This project studies political entities that are not (or not yet/fully) recognised as a sovereign state but nonetheless issue legal identity documents (e.g. birth and death certificates, passports) to the people under their control. We explore what shape legal identity takes in three contexts, what implications it has for the people affected, and how these people navigate major political shifts:
1) the Kachin Independence Organisation/Army in Myanmar (which recently started issuing legal identity documentation);
2) the Syrian Interim Government (which used to issue legal identity documents but now faces defeat); and
3) the Turkish Republic of Northern Cyprus (which has become an established but widely unrecognized state that issues legal identity documents in its own name).

Members

Background

This project studies insurgencies and unrecognised states that issue legal identity documents to populations under their control. In their pursuit of becoming recognised as sovereign states, these movements often act like states, even if they are not (yet) recognized as such. As part of that agenda, they may provide the people they seek to govern with newly invented ID cards (or passports) and life-cycle documentation (certificates for birth, marriage, death), thus apportioning rights and duties to the people that find themselves under their control.
These practices have massive practical implications for the people concerned, and profound conceptual consequences for the way we understand insurgency, legality and sovereignty.
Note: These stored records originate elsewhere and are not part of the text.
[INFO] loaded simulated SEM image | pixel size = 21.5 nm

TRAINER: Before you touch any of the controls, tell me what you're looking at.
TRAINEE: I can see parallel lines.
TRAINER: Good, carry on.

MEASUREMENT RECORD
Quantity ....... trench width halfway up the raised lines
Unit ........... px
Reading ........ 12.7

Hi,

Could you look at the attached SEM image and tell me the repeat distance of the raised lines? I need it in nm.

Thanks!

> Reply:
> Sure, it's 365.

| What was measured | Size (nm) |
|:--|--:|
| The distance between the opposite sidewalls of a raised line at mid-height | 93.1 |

Legal identity comprises a documented relationship between a person, the law and the state. Hannah Arendt famously defined legal identity as the right to have rights. As such, it underpins virtually every aspect of human welfare. It is explicitly identified in the Sustainable Development Goals as a target for 2030 (‘to provide legal identity for all’, SDG 16:9), but it is in fact a precondition for the SDGs at large: without legal identity, the whole notion of a rights-based approach is unmoored.

Why does it matter?

The issuance of legal identity by insurgent movements and unrecognised states is of crucial significance, because it has major humanitarian ramifications. Legal identity documentation issued by insurgencies may help people living amidst civil war secure certain entitlements such as freedom of movement or access to humanitarian aid but not having births, deaths or other life-cycle events registered can have major negative consequences too, including personal security when the fortunes of the insurgency change and/or the risk of statelessness.

These issues also have major academic relevance because they raise pertinent empirical and conceptual questions about the underpinnings of state sovereignty, subjectivity and the foundation of law.

What parts of the world do we study?

This study consists of three complementary cases:

  • An insurgency that has recently started to experiment with issuing legal identity documentation in response to intensified state violence: the Kachin Independence Organisation cum Army (KIO/A) in Myanmar.
  • A government-in-exile with a military wing, recognised only fleetingly by international actors, that went quite a long way in issuing legal identity documents but now faces defeat: the Syrian Interim Government.
  • An entity that has converted itself into a resilient, but by and large unrecognized, de facto state: the Turkish Republic of North Cyprus.

Importantly, our objective is not to compare these cases – they are quite obviously different. Rather, we treat these three cases as existing on a spectrum that also comprises other cases (e.g. Taiwan, Palestine, Somaliland, Abkhazia) to tell a larger story about how legal identity issues are shaped by the evolution of insurgent movements.

What do we want to know?

Our three research questions are:

  1. To what degree do these three political entities issue forms of legal identity to the people they seek to govern, and what material shape does this legal identity take?
  2. What possibilities or threats does such legal identity offer these people?
  3. How do these people navigate the changes that take place when the position of the political entity that issues them legal identity transforms in fundamental ways?

How will seek to answer these questions?

Each of the three case studies will encompass detailed qualitative fieldwork: observations in one specific community, key informant interviews, and snowball sampling of respondents.

Understanding the tensions, slippages and ruptures around legal identity requires a long-term perspective. The sovereign underpinnings of law imply a sense of permanence. The contexts we study are of interest precisely because this permanence is unsettled. The central conundrum of legal identity in the context of civil war comprises the instability of the sovereign frameworks in which identity documents are anchored. What is a perfectly valid and useful legal identity document at one moment may at a later stage become quite useless, or even a dangerous liability.

To capture the longue durée dynamics around legal identity, we will use this field work to construct biographies of people (life histories in relation to legal identity) and of documents (how their form and chains of authorization have evolved over time).